Given below are two statements: one is labelled as Assertion A and the other is labelled as Reason R.
Assertion A: The photoelectric effect does not take place, if the energy of the incident radiation is less than the work function of a metal.
Reason R: Kinetic energy of the photoelectrons is zero, if the energy of the incident radiation is equal to the work function of a metal.

Einstein’s photoelectric equation is stated first:
$$K_{\text{max}} = h\nu - \phi \quad -(1)$$ where $$K_{\text{max}}$$ is the maximum kinetic energy of emitted electrons, $$h$$ is Planck’s constant, $$\nu$$ is the frequency of incident radiation, and $$\phi$$ is the work function of the metal.

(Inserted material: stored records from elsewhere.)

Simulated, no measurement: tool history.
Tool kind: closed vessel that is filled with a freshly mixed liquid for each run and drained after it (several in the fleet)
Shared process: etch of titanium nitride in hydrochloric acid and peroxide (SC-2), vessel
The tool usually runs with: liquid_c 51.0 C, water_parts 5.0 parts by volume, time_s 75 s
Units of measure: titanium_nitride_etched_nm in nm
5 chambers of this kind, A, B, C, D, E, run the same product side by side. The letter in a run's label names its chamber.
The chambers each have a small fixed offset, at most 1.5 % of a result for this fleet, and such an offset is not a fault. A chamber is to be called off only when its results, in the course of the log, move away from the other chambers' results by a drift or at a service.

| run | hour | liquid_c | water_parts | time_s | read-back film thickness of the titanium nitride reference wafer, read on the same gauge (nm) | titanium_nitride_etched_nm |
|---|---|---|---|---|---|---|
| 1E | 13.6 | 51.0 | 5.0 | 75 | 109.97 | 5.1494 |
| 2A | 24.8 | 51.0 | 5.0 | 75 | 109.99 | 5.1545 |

For photoelectric emission to occur, we require $$K_{\text{max}} \gt 0$$. From (1):
$$h\nu - \phi \gt 0 \quad\Longrightarrow\quad h\nu \gt \phi$$ If $$h\nu \lt \phi$$ then $$K_{\text{max}} \lt 0$$, which is not physically possible. Hence no electrons are emitted and the photoelectric effect does not take place. This shows Assertion A is correct.

Next consider the case $$h\nu = \phi$$. Substituting into (1) gives:
$$K_{\text{max}} = \phi - \phi = 0$$ This means that at the threshold frequency, electrons are just emitted with zero kinetic energy. Therefore Reason R is also correct.

However, Reason R describes the situation exactly at $$h\nu = \phi$$ and does not explain why emission fails when $$h\nu \lt \phi$$. Thus R is not the correct explanation of A.

Final answer: Both A and R are correct but R is not the correct explanation of A (Option B).